Autor: 
Paul Cahill.
Director: 
Jill Robbins.
Editorial/Institución editora: 
Department of Spanish and Portuguese, University of California at Irvine [ver información del centro].
Ciudad: 
Irvine
Año: 
2008
Tipo de publicación: 
Tesis
Tipo de tesis: 
Tesis doctorales
Materias de especialidad: 
Descripción: 

Most studies of post-War Spanish poetic production (1939-1975) have maintained the binary opposition between committed and evasionist poetry. As a result of this, most critics have described the work of the poets belonging to the Generation of 1968 as poetry that avoids the social issues of the years leading up to Spain's transition to democracy. My dissertation seeks to articulate the complex and subtle nature of the relationship between poetry and politics and highlight the many shades of gray that lie between the black and white categories employed by most critics.
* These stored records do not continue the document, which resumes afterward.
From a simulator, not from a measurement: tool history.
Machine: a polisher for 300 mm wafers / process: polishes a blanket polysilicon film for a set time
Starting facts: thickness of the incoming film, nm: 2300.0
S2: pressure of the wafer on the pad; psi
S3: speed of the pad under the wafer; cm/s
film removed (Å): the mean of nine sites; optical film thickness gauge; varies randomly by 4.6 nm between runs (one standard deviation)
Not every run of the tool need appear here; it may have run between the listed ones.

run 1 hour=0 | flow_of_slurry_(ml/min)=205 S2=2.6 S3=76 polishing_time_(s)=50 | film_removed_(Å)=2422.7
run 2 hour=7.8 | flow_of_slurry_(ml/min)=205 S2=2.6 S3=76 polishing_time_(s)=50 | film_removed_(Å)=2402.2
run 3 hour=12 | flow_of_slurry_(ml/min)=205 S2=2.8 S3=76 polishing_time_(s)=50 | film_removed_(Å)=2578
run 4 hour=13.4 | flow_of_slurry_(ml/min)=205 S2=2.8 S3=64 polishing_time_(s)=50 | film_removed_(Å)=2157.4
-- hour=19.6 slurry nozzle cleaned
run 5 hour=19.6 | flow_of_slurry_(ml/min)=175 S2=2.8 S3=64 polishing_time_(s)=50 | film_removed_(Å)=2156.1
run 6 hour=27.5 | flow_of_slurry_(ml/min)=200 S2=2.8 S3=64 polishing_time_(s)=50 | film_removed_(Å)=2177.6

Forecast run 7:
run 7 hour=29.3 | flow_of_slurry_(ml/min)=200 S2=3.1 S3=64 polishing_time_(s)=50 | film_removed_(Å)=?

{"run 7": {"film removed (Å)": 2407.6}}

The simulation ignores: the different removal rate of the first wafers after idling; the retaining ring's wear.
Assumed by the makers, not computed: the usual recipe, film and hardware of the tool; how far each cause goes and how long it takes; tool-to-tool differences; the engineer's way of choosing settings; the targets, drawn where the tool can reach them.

My analyses will focus on the work of four poets: Jenaro Talens (1946), Jorge Urrutia (1945), Eduardo Hervás (1950-1972), and José-Miguel Ullán (1944). Although in general they have not received as much critical attention as the better-known novísimos, the work of these four poets displays many characteristics associated with that of the nine poets included in José María Castellet's 1970 anthology. Rather than merely denouncing the injustice and oppression perpetrated by the Franco regime, their work looks beneath the visible surface and examines the underlying power structures in play as well as the discursive mechanisms they use to reproduce themselves throughout society.


They extend their critique to discursive practices on both the right and the left, and highlight the problematic nature of emancipatory efforts that results from the tenacity of the regime's official language.


The books of poetry in this study interrogate and critique the poetic and theoretical foundations of social poetry, analyze the construction and maintenance of discursive formations, examine and resist the social institutions and Ideological State Apparatuses based on these discursive formations, and present a defamiliarization of traditional Marxist identity and leftist commitment.


The present study attempts to open up new possibilities for the study of poetry and its interaction with society, and more specifically, new possibilities for the study of poetry on the left, demonstrating that there is no such thing as one way of writing literature engaged with the social and the political.